By Jim Rueda email@example.com
The Mankato Free Press
---- — MANKATO — The comparisons are inevitable.
Not because they look alike: One is four-year veteran who stands 5-11 and weighs 192 pounds. The other is an NFL rookie who checks in a 6-2, 216.
But Percy Harvin and Cordarrelle Patterson will be forever linked in the minds of Vikings fans. Harvin was an outstanding return specialist/wide receiver for the Vikings who was traded during the offseason. Patterson is the first-round draft choice who will be asked to fill much of the same role.
But before fans get into the habit of referring to Patterson as the new Percy Harvin, the rookie has a message for them.
“I’m not Percy,” he said “I know he was a great player here and still is, but I’m Cordarrelle Patterson. All I can do is be myself.”
Patterson comes to the Vikings with high expectations, much of them put on the newcomer by the team itself. The Vikings traded away four draft choices to New England to move back into the first round and nab Patterson with the 29th pick.
In addition, the Vikings have issued Patterson jersey No. 84 — Randy Moss’ old number.
“That was all me,” Patterson said of the number. “I’ve been wearing 84 since high school and when I saw it was available I just asked for it.
“It’s nice that Randy Moss used to wear it. It’s awesome that I get a chance to play on the same field as him.”
Vikings’ offensive coordinator Bill Musgrave is a believer in all the initial hype surrounding Patterson.
“He’s definitely gifted with his size and his speed,” Musgrave said at mini-camp. “He’s really asserting himself in the meeing room trying to learn our system. He just needs to get more familiar with the system and play faster — less thinking, more reacting.”
In his one year at the University of Tennesse before turning pro, Patterson caught 46 passes for 778 yards and five touchdowns. He also had a 25.3 punt-return average and a 26.8 kick-return average.
The fact that he ran a 4.33 40-yard dash, had a vertical leap of 37 inches and broad jumped 10-feet-8 at the NFL combine indicates a wealth of potential.
Physically, few can deny that he’s equipped to be an NFL standout. The only question is how well and how quickly will he learn to play at the professional level.
“The playbook is definitely my biggest challenge,” Patterson said. “It’s a pretty big playbook and they’re throwing a lot of stuff at us in a short period of time to see how we handle it.
“Fortunately, Joe Webb has been helping me out a lot and so has Greg (Jennings). Greg told me not to worry about the pressure, to just go out and be myself.”
Patterson is aware that many offensive skill players make their initial NFL impacts on special teams. If that’s the route he has to take to make a contribution, he’s fine with that.
“Whatever the coaches have planned for me, that’s going to be my role,” he said. “I love returning, I love the open field .... but who doesn’t?”
Special teams coach Mike Priefer sees a very high upside for Patterson based on what he saw on film and in mini-camp.

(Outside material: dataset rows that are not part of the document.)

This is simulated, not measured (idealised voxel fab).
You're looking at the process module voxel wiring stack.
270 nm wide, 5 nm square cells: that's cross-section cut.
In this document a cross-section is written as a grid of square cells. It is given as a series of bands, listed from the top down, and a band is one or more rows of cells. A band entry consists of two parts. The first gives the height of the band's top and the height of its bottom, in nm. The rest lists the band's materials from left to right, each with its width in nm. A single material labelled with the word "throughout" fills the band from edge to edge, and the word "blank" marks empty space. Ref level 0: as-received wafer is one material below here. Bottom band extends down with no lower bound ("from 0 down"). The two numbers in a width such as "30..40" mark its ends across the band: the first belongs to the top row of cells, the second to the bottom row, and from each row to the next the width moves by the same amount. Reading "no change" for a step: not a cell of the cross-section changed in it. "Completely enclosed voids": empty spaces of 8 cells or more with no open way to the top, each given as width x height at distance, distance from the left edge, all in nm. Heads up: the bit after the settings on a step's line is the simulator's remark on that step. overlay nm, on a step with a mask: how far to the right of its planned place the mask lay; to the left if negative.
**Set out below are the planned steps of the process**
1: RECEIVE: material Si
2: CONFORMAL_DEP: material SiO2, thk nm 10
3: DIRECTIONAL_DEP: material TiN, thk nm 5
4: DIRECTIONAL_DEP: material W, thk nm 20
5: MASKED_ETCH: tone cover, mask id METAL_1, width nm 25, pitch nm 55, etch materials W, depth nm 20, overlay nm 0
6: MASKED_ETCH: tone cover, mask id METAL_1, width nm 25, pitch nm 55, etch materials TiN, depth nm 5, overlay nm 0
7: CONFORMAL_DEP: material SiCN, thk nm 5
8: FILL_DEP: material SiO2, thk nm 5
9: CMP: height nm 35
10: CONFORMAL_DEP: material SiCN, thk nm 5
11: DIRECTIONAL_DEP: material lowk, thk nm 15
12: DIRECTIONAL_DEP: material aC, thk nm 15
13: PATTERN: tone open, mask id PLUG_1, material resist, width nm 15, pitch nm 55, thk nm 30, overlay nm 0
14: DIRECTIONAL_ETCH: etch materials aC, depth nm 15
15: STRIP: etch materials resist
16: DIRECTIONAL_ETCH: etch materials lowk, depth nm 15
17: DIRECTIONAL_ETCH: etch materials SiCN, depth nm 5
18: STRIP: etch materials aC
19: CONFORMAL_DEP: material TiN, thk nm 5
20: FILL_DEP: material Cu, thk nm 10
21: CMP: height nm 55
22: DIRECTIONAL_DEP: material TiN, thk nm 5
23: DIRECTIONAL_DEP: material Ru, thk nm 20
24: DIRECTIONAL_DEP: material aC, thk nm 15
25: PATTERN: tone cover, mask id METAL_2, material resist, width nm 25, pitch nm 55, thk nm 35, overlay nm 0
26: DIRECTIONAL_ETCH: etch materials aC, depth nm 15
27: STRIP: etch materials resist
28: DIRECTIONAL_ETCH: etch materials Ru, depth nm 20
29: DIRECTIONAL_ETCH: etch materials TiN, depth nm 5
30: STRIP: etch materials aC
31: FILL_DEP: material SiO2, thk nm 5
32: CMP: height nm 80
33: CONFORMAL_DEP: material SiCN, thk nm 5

“He is so talented and just such a great athlete,” Priefer said. “I think he’s done a great job on just working on some of the little things; keeping his elbows in tighter, keeping his hands up, keeping his hands away from his body a little bit; just some of the smaller details.
“I think he’s more comfortable catching kickoffs right now than punts like a lot of young guys, but we’re making progress in both phases. You don’t want to overload any rookie because I know he’ll contribute on offense as well but I think the sky is the limit for this young athlete, I really do.”